From a standpoint of public policy it is significant that Third Wave doctrine teaches that their leaders are raising a generation of youth who will be imparted with supernatural powers and form a conquering Christian army. These youth, often referred to as Joel’s Army and as the generation born after 1973, will purge the earth in preparation for Jesus’ return. The movement features special gatherings of believers to use “spiritual warfare” to purge “territorial demons” and end “generational curses” in order to transform the cities of America and the world. Social reform thus takes place through the expulsion of demons.
Third Wave doctrine is an example of an extreme religious exceptionalism – not only are all other religious and philosophical belief systems on Earth seen as invalid and under satanic influence, but Third Wave theology sees all competing branches, sects and denominations of Christianity, particularly other conservative Christians who refuse to join “the river” of these outpourings, as an obstacle to God’s divine will. Third Wave adherents believe that other Christian churches must drop their competing doctrines, which prevent them from joining this final end-time army, and group together under the new authority of the Apostles and Prophets of this final age. In other words, true believers will join together, in one triumphant end time church, to do battle against evil in the final generation. C. Peter Wagner, a central figure in the organization of the movement, believes that this second Apostolic age began in 2001 and that it is “heralding the most radical change in the way of doing church at least since the Protestant Reformation.” He also claims that this international movement under the direction of his Apostles is the only large sector of Christianity growing faster worldwide than Islam.
Wagner and his Apostles monitor their progress through the World Prayer Center in Colorado Springs, attached to the New Life church formerly led by Ted Haggard. Leading Apostles and Prophets with titles such as “Generals of Intercession” go on spiritual warfare ventures with names like “Operation Ice Castle” – to attack the territorial demons which they believe prevent Muslims and Roman Catholics from embracing the true faith. In one such venture, one of the participants happily testified that she believed their efforts against the demon, “the Queen of Heaven”, may have resulted in the death of Mother Theresa.
The American public has a right to know that Sarah Palin, Alaska governor and now GOP vice presidential candidate, may hold such views. And YouTube, as an evolving Fourth-Estate media institution, has the responsibility of refraining from censoring efforts at informing the American public about Palin’s likely beliefs.

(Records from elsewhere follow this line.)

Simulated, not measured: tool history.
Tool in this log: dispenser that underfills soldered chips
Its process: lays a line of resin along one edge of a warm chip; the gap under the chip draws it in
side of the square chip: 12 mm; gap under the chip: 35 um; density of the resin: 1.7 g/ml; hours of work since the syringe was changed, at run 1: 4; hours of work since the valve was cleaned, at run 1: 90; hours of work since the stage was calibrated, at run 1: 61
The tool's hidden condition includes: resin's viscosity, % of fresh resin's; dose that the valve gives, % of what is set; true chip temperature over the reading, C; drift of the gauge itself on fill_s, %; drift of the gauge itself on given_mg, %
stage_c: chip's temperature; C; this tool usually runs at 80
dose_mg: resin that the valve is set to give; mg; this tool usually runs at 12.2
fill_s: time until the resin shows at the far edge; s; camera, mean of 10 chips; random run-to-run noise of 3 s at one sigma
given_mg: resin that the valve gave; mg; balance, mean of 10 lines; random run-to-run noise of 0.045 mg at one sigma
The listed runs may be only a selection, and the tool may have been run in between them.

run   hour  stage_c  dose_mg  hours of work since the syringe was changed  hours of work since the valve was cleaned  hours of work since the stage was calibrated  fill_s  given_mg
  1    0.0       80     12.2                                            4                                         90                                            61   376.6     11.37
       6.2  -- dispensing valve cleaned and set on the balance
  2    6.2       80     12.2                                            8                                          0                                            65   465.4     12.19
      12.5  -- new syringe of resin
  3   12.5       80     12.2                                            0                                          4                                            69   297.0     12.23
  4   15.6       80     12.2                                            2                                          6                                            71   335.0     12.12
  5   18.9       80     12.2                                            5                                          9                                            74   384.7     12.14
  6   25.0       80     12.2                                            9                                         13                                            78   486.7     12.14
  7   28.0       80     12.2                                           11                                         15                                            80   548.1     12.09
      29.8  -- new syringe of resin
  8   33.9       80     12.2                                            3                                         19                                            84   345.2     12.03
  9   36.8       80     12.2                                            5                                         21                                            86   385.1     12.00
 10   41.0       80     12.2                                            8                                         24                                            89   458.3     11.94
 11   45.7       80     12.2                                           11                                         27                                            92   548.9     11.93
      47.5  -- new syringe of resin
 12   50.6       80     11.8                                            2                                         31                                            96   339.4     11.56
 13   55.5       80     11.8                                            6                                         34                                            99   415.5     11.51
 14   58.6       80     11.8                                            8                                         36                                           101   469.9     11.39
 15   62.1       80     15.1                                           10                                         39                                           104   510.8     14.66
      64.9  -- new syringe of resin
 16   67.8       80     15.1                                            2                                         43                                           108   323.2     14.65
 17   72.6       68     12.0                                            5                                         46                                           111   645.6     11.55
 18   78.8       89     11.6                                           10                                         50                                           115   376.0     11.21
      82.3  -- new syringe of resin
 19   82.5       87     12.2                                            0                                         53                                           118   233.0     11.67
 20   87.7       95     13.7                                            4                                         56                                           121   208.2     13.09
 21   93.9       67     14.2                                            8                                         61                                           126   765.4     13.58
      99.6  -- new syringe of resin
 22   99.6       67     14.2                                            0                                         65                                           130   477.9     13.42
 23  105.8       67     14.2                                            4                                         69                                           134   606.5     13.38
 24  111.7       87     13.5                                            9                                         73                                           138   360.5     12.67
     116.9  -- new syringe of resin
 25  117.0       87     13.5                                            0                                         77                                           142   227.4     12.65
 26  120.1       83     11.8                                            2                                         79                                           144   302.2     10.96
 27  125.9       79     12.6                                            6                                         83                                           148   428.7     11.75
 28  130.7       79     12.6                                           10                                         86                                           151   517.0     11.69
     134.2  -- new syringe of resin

On June 8, 2008 in the Wasilla Assembly of God, her church of over 25 years, Alaska Governor Sarah Palin declared United States military forces in Iraq to be “out on a task that is from God.” Head Pastor of that church, Ed Kalnins, has also made statements indicating that he views the current conflict in Iraq as part of an apocalyptic end-times struggle. Palin recently stated her enthusiasm, in a widely televised interview, for war with Russia – a country that, along with the United States, possesses vast stockpiles of intercontinental nuclear ballistic missiles. The American public has a right to know if Palin believes, as does the Third Wave movement in which her churches take part, that she has a divine mandate or “anointing” to do battle to purge those she views as evil from the world.
Most Americans do not want an American jihad to conquer the world in the name of God let alone a global nuclear war. Judging from the churches Palin attends and from her public statements we have to take very seriously the prospect of having a Vice President, a heartbeat away from the United States presidency, who holds such apocalyptic goals.